Now that the U.S. is out of the World Cup, how can we maintain that fragile unity that we began to feel while watching our team play? Perhaps, global warming is the answer.
Since 2007, this country has been in an economic crisis. As unemployment soars, the impact of the recession is deepening. The response, understandably, is a feeling of scarcity due to more competition for fewer jobs. As competition increases, people tend to act more defensively in their own self-interest. We get stuck in our heads trying to figure out the changing rules of the game.
This intensified individualism, in a land where “looking out for number one” has been a guiding mantra already, casts us, individually, as Davids up against a Goliath of corporatism: oil companies, Wall Street, and the military industrial complex, for starters. There is not much joining together because, in the words of Ani Difranco, “Sometimes it’s all that we can do just to hold on.”
Now, let’s throw technology into the mix. The internet culture of ways to meet up (such as social and professional networking sites) possibly perpetuates our isolation inasmuch as it replaces direct encounters with others and we get stuck sitting in front of a screen instead of going out into the physical world, including the natural world.
Many of the causes we have championed as environmentalists and activists – such as recycling, composting, better fuel efficiency, tougher standards towards pollution, organic food, sustainable agriculture that does not disrupt communities, and accessible health care – have been adopted by big businesses as practices that draw in customers as we become more conscientious consumers; and so the impetus for organizing is not as strong as it was when we had more to push against. As a result, we do not know what our core organizing principle is. If we can get beyond the economic fears (which are very real) and our individualism (which feeds the fears) we must grapple with the question of what unites us.

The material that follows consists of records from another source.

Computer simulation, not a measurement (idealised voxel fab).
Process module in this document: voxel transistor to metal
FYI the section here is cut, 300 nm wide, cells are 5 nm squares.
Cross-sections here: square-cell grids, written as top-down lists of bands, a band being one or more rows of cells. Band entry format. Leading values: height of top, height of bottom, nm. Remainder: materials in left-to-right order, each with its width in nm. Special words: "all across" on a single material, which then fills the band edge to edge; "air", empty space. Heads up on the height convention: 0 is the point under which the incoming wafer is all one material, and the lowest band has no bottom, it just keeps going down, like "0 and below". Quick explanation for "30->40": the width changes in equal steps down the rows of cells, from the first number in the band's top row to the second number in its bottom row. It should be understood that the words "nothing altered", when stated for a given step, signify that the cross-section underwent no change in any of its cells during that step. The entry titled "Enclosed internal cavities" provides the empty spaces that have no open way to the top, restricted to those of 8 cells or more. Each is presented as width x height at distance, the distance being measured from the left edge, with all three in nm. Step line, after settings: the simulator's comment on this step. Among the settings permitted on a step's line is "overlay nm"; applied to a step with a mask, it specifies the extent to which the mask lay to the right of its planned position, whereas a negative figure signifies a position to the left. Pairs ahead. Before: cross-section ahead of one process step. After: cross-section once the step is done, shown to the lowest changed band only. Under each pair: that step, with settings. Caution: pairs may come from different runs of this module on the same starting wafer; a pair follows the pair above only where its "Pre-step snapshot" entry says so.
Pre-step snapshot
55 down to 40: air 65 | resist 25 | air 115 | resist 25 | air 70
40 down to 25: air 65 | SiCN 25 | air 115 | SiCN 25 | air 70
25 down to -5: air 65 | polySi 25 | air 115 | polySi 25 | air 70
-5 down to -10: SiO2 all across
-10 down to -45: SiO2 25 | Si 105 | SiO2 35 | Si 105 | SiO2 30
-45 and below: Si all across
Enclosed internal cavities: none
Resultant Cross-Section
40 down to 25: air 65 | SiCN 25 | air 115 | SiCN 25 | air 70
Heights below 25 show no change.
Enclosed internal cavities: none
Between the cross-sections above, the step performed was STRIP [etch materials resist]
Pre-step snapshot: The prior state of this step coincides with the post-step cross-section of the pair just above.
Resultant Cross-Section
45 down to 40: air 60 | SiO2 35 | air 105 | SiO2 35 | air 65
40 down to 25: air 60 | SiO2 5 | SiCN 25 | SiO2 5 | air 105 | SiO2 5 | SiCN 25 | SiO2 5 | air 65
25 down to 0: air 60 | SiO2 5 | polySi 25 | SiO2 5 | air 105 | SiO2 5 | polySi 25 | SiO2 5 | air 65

The great thing about soccer is that it’s a game with a lot of heart. You can’t pass the ball, shoot the goal, block the shot, or cheer for the game half-heartedly. In the current effort to save the planet and ourselves from being eliminated prematurely, perhaps we can bring the same passion to the environment that we brought to South Africa for the World Cup. I can see it now: groups of friends gathering in houses, bars and cafes all over America tuning in to the oil spill, cheering the response team every time a dolphin or sea turtle is released back out into the wild. Ole, ole ole oleeee.